The children's library
A few survive of what could have been a large collection of books in the Hill family nursery – judging by the mother, Mary Marchioness of Downshire’s fondness for reading. The illustration is from the flyleaf of a well-thumbed, leather-bound octavo copy of Aesop’s Fables – or rather “Select Fables of Esop and Other Fabulists” to give it its full title, “Printed by John Baskervlle [sic] for R. and J. Dodsley in Pall-mall 1764”. The title page bears the signature of the younger of the two girls in the family, “Mary Hill 1808”, but by three years later her youngest-of-five brothers had taken possession: George Augusta repeats his signature on the following page for good measure, though without the soubriquet: “Bantam” seems perfect for a nine-year-old Georgey.
“The Pleasures of Hope” with other poems by Thomas Campbell is inscribed “Charlotte Hill – Given me by [brother] Marcus Hill, Decr 5th 1810”.

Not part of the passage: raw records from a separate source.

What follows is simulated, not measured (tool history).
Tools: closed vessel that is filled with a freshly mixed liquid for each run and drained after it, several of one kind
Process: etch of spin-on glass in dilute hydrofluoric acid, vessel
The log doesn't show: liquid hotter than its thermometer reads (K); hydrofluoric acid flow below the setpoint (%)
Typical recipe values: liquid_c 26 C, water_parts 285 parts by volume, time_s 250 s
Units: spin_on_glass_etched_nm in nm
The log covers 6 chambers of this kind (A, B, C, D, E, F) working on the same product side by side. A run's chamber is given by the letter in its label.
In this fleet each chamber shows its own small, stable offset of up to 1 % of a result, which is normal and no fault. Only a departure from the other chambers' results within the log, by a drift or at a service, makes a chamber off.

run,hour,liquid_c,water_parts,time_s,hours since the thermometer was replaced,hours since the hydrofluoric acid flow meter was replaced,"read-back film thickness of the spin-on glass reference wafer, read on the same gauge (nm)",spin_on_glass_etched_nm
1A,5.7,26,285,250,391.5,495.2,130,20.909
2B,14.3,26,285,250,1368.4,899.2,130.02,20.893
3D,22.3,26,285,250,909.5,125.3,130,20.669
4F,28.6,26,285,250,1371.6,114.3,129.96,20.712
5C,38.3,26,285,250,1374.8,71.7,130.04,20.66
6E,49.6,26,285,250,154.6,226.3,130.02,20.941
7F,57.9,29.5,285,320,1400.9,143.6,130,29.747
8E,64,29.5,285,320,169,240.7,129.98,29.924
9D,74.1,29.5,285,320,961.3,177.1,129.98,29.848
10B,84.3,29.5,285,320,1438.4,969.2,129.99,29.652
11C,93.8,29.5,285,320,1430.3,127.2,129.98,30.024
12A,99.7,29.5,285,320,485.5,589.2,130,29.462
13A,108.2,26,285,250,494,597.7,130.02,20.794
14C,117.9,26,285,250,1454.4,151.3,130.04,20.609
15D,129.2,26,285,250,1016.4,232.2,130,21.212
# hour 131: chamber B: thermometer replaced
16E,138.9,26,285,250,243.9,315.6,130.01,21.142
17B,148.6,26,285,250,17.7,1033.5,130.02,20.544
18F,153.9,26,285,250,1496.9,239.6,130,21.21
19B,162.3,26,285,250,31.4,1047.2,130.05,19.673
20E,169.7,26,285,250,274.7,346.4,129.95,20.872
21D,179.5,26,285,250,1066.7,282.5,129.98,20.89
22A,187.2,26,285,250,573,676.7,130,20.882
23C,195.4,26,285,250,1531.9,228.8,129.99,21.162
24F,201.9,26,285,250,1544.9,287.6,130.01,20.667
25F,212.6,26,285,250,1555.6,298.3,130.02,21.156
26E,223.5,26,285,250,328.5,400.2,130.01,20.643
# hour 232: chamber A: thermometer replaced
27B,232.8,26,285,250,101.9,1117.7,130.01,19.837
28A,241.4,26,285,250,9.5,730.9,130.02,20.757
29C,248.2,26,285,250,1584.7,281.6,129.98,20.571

Of the seven children, their sickly fourth brother Augustus became something of a book collector in later life: already aged six his firm signature is found in “Original Poems for Infant Minds”, and a concise version of Johnson’s Dictionary has the words “Arthur Augustus Edwin Hill, a Gift of my dear Sister Charlotte for good behaviour”.
By contrast, the eldest of the family wrote home from Eton about his 12-year-old brother Arthur Moyses William (later to become ADC to Wellington at Waterloo): “Pray don't send any novels for Arthur's library because they are of no use.”